An Amtrak train is seen on the tracks with buildings behind it.
Lars Plougmann
/
Flickr (CC BY-SA 2.0)
Amtrak's Texas Eagle at the Austin station

Need to get from San Antonio to Dallas? You could fly, or hop in the car and get on the perpetually-under-construction I-35. There’s another way, if you’ve got time to spare. Amtrak has long operated daily trains via its Texas Eagle route, which runs from San Antonio through Austin to Dallas, then on to Chicago. But a four-and-a-half hour trip turns into more than eight hours when you take the train, not counting delays.

But with funding potentially available from the new infrastructure bill, Amtrak has big plans for improving travel along the Texas Triangle, like adding more trains on its Texas Eagle route between San Antonio and Dallas, and adding a route from Houston to Dallas.

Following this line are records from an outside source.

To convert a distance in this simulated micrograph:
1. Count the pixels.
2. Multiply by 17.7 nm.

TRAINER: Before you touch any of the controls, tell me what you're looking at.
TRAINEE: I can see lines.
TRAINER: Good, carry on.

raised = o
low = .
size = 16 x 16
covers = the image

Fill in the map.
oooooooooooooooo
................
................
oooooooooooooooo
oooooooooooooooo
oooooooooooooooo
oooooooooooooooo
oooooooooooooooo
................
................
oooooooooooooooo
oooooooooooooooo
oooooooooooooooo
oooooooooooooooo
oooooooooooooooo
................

William Vantuono, editor-in-chief of Railway Age, calls the plan an “augmentation, an infusion of money that would allow Amtrak to increase services, develop faster, more reliable corridor type services between city pairs.”

Listen to the interview above or read the transcript below to learn more about why train travel in Texas has been stymied, and what could make it profitable and popular.

This transcript has been edited lightly for clarity:

Texas Standard: What would we be looking at under this new infrastructure plan? Are we talking about an overhaul of Amtrak?

William Vantuono: I think, not necessarily an overhaul, but augmentation – an infusion of money that would allow Amtrak to increase services and develop faster, more reliable corridor-type services between city pairs.

When it comes to Texas, we’re not talking about just a pair of cities. We’re talking about linking together Dallas, Austin, San Antonio, Houston and back up to Dallas. They call it the Texas Triangle. But there is another plan that a lot of Texans have heard about to connect cities by rail the Texas Central High Speed Rail Line. So what would this big plan for Amtrak mean for something like Texas Central?

Well, it could. It depends upon what Amtrak is able to offer between Houston and Dallas. It’s not so much about speed. It’s about trip time – competitive trip time compared to driving or flying point to point.

Hasn’t that been the problem for Amtrak? Could we ever have a shuttle service operating here in Texas?

It can happen anywhere, of course.

How realistic is that, though, given the delays that people are experiencing?

The delays are attributable mainly to the fact that Amtrak is a tenant on a very busy freight corridor. So if Amtrak is going to use the existing right-of-way between Dallas and Houston, which I believe is the Union Pacific, they’re going to have to work out an agreement with Union Pacific for increasing train frequency and speed, and that would most likely involve building some new dedicated passenger tracks on the existing Union Pacific right-of-way. That’s possible with the funding.

Would this infrastructure package pay for this sort of vision from Amtrak?

Yes, it would. It will. Absolutely.

What impediments are there to this infrastructure bill moving forward when it comes to the Amtrak portion of it?

It is resistance for whatever reason that comes mostly from the Republican Party, that is for the most part, loathe to pay for any sort of public service. And passenger rail is a public service.

You’d think that there would be a real incentive for business development, for example.

There is a real incentive, and all you have to do is look at the light rail systems in Dallas and Houston, which are highly successful and are expanding. Initially, there was a lot of opposition, but now people see the community growth, the business development growth. And now [people say] ‘oh, we couldn’t do without this. It’s wonderful.’ Well, it goes for any passenger rail system. Build it and they will come

There hasn’t been a whole lot of clamor for commuter rail between these cities. The idea has been out there for a long time. What do you think it would take to get Texans to buy into passenger rail again?

Again, it’s competitive trip time. It is frequency, reliability and comfort.

Would that require anything, any changes on Amtrak’s part? Can they promise the kind of reliable service that say airlines provide?

Yes, given the proper level of funding and given the proper level of cooperation and input from the state of Texas, as well as the federal government and the cooperation and of the of the railroad. In this case, it would be the Union Pacific, provided that the freight service, which is essential to the nation’s economy, is not compromised.

This would be a rather revolutionary proposition for Texas. Is a lot of this the hype that you see built up around big bills like the infrastructure bill?

Actually, no, because this has been done in other areas of the country. A prime example is the Capitol corridor in California, which is a state paid-for service operated by Amtrak on Union Pacific right-of-way. It is a model for developing cooperative freight and passenger railroad relationships. It’s highly successful, Why can’t it be done in Texas? It could be.